There are no known methods for teleportation. The field of quantum teleportation studies the transportation of information between particles, but not the transport of matter. Proposed methods of human teleportation include the following:
- The destructive scanning of the body, transmitting this and information, and then reconstructing the body in a new location.
- Wormholes—these speculative structures would allow for faster than light travel and not facilitate teleportation.
- Quantum teleportation—this field concerns the transfer of information (quantum states) across space not matter.
A teleportation-like device was first mentioned in fiction by Edward Page Mitchell in his short story The Man Without a Body, published in 1877, in The Sun, a New York City daily. The word teleportation did not appear, however. Instead, the device was referred to as "matter transfer."
Teleportation as a method of travel between planets appeared in Fred T Jane's 1897 science-fiction parody "To Venus in Five Seconds."
The word "teleportation" was coined by American writer Charles Fort in 1931 in his book Lo!.

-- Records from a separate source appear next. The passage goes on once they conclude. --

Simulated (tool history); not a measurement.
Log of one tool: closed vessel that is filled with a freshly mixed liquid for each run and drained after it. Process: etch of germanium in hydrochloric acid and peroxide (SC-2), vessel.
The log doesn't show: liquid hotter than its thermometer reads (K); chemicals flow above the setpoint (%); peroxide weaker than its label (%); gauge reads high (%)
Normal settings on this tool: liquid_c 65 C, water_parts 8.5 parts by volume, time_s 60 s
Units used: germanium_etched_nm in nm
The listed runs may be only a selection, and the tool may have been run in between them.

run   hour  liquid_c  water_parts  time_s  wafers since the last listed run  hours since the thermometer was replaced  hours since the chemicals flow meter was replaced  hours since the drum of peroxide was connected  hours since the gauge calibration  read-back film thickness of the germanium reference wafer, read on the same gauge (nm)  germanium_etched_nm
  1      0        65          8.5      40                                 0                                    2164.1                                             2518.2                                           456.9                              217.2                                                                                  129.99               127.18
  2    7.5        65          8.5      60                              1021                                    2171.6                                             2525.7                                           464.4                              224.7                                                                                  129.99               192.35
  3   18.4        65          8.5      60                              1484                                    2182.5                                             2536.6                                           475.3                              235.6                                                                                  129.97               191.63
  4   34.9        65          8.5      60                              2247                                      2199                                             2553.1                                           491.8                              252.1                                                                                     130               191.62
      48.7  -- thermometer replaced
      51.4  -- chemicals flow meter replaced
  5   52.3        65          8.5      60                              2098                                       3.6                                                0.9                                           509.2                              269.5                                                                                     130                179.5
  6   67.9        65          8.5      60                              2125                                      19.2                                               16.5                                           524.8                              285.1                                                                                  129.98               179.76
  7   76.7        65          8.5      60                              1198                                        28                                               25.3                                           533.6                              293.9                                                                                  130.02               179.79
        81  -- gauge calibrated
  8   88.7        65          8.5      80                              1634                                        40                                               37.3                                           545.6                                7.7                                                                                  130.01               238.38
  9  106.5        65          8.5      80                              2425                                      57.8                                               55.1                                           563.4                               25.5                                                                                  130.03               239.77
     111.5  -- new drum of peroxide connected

Proposed theoretically in 1993, quantum teleportation involves two distant, entangled particles to infer the state of a third particle. Quantum teleportation has been demonstrated multiple times using:
- Two-level states of a single photon
- A single photon and a trapped ion (among other quantum objects)
- Two photons
The basic principle can be demonstrated using a pair of entangled particles, a sender and a receiver. In quantum mechanics, entanglement is a phenomenon where two or more objects have to be described in reference to one another, even if the objects are spatially separated. Quantum entanglement leads to correlations between the observable physical properties of the systems.
If the "sender" entangled particle interacts with a third particle (of unknown state), the outcome of that interaction can be determined by measurements of the "receiver" entangled particle due to the correlations between the two. Therefore, information about the third particle's state has been transported across space.